There had been. The flight was delayed by another hour.
This meant that, at best, I wouldn’t be arriving at Dulles until close to midnight.
Bear in mind that my original arrival time had been scheduled for 8:39 PM, and that I’d left Michigan at 7:10 AM.
I asked the guy at the counter what was going on and he said that the plane had been delayed from leaving LaGuardia due to a mechanical issue. That problem had been fixed, but in the interim bad weather had moved in. At that time, the plane had yet to leave New York for Washington, and, in his opinion, probably wouldn’t make it to Indianapolis at all.
He asked me where I was going from Dulles, and I told him that Dulles was home, so he said, “Let me see what I can do,” and made a call.
(There was a group of young people behind me who were in the same boat and asked if they could eavesdrop on our conversation. This will be an important detail later on in the saga.)
He informed me that there was a flight leaving for Chicago that made a connection with a flight to Dulles, and that it was set to depart right now, but they were holding it for people like me. He got my bag moved, printed me up a boarding pass, and I was on my way, and soon found myself in a really shitty seat at the back of the plane on a flight to O’Hare.
Shitty as the seat was, I was glad to finally be on a plane.
Naturally there was a fifteen minute delay on take-off, so by the time I got to Chicago I would have about a half an hour to get to my gate, even though it was a very short flight.
I hadn’t been very hungry in the time immediately before I left, and had been assuming that I’d have plenty of time in Indianapolis to eat, but now that I had no time, I found that I was starving, naturally.
However, upon landing in Chicago and finding my flight on the board, I found that this flight, too, had been delayed by an hour.
After finding my gate, I headed to a food court to make use of the time I’d gained.
The place was packed, and if I’d gotten in line I’d probably still be there waiting.
Finally, at about 10:00 PM Eastern, my ass was finally in a seat on a plane flying to Dulles. It bears repeating that my flight had left Michigan at 7:10 AM Eastern.
While getting on the plane in Chicago, there was some weird feud, consisting of a lot of angry words and swearing, going on between some guy and some random pregnant chick. I think it had been a dispute about him cutting in front of a her, even though she was, as she pointed out, “seven fucking months pregnant,” and, based on some random statement she made to the person she was talking to on her cell phone while having the feud, the wife of a veteran (Update: Or was herself a veteran. Bad Jon! Sexist Jon!), and him apologizing poorly for it and not believing that he’d done anything wrong, and it was all pretty uncomfortable, especially with his wife/girlfriend being amused and giggling about it all the whole time.

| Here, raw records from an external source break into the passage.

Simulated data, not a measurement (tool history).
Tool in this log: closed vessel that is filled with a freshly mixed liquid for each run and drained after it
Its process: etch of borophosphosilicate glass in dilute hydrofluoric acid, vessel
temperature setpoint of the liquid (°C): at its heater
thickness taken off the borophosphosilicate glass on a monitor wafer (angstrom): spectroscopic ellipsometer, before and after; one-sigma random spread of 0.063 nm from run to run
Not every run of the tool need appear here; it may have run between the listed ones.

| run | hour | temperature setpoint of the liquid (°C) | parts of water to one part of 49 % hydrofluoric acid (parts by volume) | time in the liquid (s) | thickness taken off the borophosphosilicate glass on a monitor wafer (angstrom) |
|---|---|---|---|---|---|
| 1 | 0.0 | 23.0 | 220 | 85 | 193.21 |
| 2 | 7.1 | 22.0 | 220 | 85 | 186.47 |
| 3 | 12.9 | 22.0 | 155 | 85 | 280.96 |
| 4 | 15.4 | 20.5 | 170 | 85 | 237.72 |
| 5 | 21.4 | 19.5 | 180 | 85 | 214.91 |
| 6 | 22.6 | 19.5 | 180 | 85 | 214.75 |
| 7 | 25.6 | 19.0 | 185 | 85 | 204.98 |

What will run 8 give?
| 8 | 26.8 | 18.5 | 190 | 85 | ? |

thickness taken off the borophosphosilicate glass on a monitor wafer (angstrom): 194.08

Anyway, I had another shitty seat – this time a center seat – and by the time I landed, got my bag – one of the first five or so to appear on the carousel, marking the one purely good lucky break* of the night – and getting picked up by Kathleen, I didn’t actually set foot inside my house until nearly 12:45 AM.
Again, this is after having left Michigan at 7:10 AM on what was now the previous day. This is a trip that, barring any incident, usually takes, at most, six hours, with the majority of that being time spent in airports, as the total flying time is just under three hours.
Here’s where that detail about the young people who were behind me in Indianapolis comes into play. Like me, they’d transferred to the Chicago flight.
As we were standing outside waiting for our respective rides at Dulles, I said, “We finally made it.”
One of the girls said that she’d looked at the arrivals board and that it showed that the flight we were originally on, the one that was so seriously delayed, and on which I had a very good seat at the front of the plane, had supposedly arrived at Dulles at 8:50 PM, a scant eleven minutes late.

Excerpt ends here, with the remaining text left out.